Voices

Letter be

By the

April 5, 2001


I’m beginning to think that I was born in the wrong era. Well, that’s not quite true. I actually came to the conclusion a long time ago, but it’s only recently I’ve decided that I unequivocally agree with it.

As I was born in 1982, of course I tight-rolled my jeans and would have given my right arm to see the New Kids on the Block in concert (once I even tried to convince my parents that they were going to be bigger than the Beatles), but I can’t say that I completely identify with that generation. Whenever I receive those “You-know-you’re-a-child-of-the-’80s-if” e-mails I inevitably fail … miserably.

When the majority of my peers progressed from fascinations with slap bracelets and walkie-talkies to their current obsessions with pagers and cell phones, I was left behind. Even that’s not truly accurate, because I suppose I was never with them to begin with. Most of the time I was more interested in playing make-believe in my mom’s and grandma’s old dresses than in whacking a piece of metal against my wrist and watching it coil up like a snake. And now, I have no desire to own a cell phone simply so that people can reach me on a whim. I’m at no one’s beck and call, nor do I plan to willingly put myself in that position anytime in the near future.

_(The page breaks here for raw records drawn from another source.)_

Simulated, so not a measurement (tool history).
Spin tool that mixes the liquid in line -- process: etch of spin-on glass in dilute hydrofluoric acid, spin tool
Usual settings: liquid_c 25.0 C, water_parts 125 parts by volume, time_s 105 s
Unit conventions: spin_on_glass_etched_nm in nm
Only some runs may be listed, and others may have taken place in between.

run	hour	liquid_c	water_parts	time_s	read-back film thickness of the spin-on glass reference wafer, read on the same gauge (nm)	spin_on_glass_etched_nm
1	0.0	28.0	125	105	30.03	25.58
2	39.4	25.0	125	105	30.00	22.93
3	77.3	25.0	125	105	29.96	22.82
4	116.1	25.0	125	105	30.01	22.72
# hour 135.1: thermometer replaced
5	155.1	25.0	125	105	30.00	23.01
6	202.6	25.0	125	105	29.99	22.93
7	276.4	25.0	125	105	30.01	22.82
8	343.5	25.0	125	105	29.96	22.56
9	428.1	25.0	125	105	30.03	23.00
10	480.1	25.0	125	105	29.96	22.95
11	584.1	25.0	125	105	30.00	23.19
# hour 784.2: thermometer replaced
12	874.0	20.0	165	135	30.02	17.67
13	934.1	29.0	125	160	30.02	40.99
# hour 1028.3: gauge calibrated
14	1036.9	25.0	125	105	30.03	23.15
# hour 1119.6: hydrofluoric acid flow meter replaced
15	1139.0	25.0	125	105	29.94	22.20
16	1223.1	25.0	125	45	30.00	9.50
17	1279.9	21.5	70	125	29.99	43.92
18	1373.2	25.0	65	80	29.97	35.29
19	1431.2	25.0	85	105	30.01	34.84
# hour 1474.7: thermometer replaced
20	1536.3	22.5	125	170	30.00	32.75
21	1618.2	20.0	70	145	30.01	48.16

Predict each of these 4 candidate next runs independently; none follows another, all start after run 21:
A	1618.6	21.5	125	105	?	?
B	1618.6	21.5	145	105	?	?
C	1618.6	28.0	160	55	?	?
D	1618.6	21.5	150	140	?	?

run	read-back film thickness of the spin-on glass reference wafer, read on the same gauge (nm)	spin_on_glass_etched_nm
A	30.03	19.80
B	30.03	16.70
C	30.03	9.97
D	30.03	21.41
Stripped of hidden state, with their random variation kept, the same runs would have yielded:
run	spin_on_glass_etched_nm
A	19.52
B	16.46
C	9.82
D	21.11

I have to admit, though, there is one piece of current technology that I’ve come to depend on: e-mail. For someone who doesn’t place much importance in being constantly connected, I’ve become the picture of a junkie. I e-mail my mom back and forth God only knows how many times daily, and as scary as it was at first, both my dad and my grandparents have learned how to operate this new-fangled machine (a.k.a. computer) so that we can keep in touch.

At the same time that I rely on my e-mail correspondences, I don’t think I could ever let go of my love for hand-written letters. When I was growing up I had pen-pals in Ireland, Scotland, Japan, Australia, and a few more scattered around the United States. I still have every one of the letters they sent me. E-mail may be faster and more convenient, but there’s something genuinely uplifting about opening up a mailbox and seeing envelopes passed along by human hands that is missing from the ever-perky, but packaged, “You’ve got mail!” In certain business situations, and for just sending off quick notes, even I agree that snail mail is not the way to go. But for personal letters, you just can’t beat seeing the other person’s words in their own, distinctive handwriting.

I’m not even sure if she realizes that I know or not, but my mom has an old Lord & Taylor box under her bed. In it, she has tucked away all the letters and notes my dad wrote to her before they were married. I’m sure not all of them would be considered “love notes” per se, but that’s the basic gist. How many people our age will ever have love notes to hang onto and treasure? And if we have a significantly reduced probability of accumulating them, I can’t imagine what the children I may someday have will hold onto for sentimental value. It’s a lot easier to accidentally press the delete button on your e-mail account than it is to inadvertently destroy tangible objects!

Call me a sentimental sap if you feel you need to; I’m not even sure that I would dispute it. I know they may not always be practical and time-efficient, but I want to have pen-pal letters and love letters and just plain old, “hey-what’s-up” letters to stuff in a box under my bed someday. I want my children to have them and their children to have them and their children to have them. I’m not asking anyone to give up his or her computer, though, and no one sure as hell better try to wrestle mine from me.

So maybe the root of my problem isn’t my generation alone. I think my beef’s actually with our culture in general. (No, I’m not going to lament the fact that I was born to a twentieth-century American family instead of into the royal court of King Tut.) Maybe I don’t avoid fads and trends so much because of a distinct aversion to new technology, but because I fear what they may do with the “traditional” things I cling to so tightly. Many people our parents’ age seem to form a common bond by lamenting their children’s preference for Playstation over pick-up baseball games during the summer months. So I’m not a middle-aged soccer mom or a 9-to-5 working father who threatens to pull the mini-van over if his kids don’t stop pestering each other in the back seat. Yet, in some warped, yet confusingly rational way, I understand how they feel.